The posterior summaries recover the true parameters. Outlier observations visible in the residuals are naturally handled by the heavy-tailed t-distribution.

Observed values versus fitted values with identity line
Observed values $y_i$ versus fitted values $\hat{\eta}_i = \hat{\beta}_0 + \hat{\beta}_1 x_i$.
Residuals versus fitted values
Residuals $y_i - \hat{\eta}_i$ versus fitted values.

To reproduce these figures locally, download the render_t_plots.py script and run it alongside the CSV dataset.

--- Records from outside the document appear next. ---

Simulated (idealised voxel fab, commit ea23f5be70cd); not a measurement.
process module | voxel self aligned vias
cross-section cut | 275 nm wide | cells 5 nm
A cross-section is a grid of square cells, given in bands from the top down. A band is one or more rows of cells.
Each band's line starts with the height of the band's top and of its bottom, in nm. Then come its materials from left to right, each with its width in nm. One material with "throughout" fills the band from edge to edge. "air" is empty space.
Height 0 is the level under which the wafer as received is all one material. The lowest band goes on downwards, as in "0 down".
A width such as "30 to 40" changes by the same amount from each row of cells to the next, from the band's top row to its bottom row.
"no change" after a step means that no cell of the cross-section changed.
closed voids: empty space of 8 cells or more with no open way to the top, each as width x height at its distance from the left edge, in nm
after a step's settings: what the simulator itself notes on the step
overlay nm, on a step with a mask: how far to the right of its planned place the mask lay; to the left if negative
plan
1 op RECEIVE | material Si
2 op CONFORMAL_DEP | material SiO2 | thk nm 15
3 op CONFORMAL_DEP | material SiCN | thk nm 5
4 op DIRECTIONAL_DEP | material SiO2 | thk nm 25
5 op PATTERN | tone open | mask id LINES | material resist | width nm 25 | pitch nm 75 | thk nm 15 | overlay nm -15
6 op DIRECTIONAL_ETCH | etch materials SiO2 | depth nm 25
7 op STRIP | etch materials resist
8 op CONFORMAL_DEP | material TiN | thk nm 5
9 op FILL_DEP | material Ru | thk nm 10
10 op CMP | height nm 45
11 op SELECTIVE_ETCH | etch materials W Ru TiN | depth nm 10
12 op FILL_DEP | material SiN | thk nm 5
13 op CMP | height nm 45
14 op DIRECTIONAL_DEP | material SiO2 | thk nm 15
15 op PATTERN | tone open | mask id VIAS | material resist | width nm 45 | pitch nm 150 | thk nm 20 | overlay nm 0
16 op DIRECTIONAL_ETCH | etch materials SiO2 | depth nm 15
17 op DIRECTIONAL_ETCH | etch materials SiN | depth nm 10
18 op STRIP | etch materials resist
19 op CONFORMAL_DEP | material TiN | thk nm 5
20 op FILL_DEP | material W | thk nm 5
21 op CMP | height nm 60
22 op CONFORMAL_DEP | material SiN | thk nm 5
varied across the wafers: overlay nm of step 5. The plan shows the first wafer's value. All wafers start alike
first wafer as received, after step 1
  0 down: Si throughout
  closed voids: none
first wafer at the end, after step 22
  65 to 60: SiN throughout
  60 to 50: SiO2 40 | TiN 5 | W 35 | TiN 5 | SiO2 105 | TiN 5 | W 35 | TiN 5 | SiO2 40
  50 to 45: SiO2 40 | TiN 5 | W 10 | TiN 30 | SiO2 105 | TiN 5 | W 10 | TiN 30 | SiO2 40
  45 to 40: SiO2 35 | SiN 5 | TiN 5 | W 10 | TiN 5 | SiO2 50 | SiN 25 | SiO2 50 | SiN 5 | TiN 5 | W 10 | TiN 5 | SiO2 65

Data Generation (Reference)

The dataset was simulated with:

$$ \beta_0 = 1, \quad \beta_1 = 2, \quad \nu = 5, \quad \tau = 1 $$
import numpy as np
import pandas as pd

rng = np.random.default_rng(2026)
n = 300
nu = 5  # degrees of freedom

x = rng.normal(0, 1, size=n)
eta = 1 + 2 * x

# t-distributed errors scaled for unit variance
t_errors = rng.standard_t(df=nu, size=n)
y = eta + t_errors / np.sqrt(nu / (nu - 2))

df = pd.DataFrame({'y': y, 'x': x})
# df.to_csv('dataset_t_regression.csv', index=False)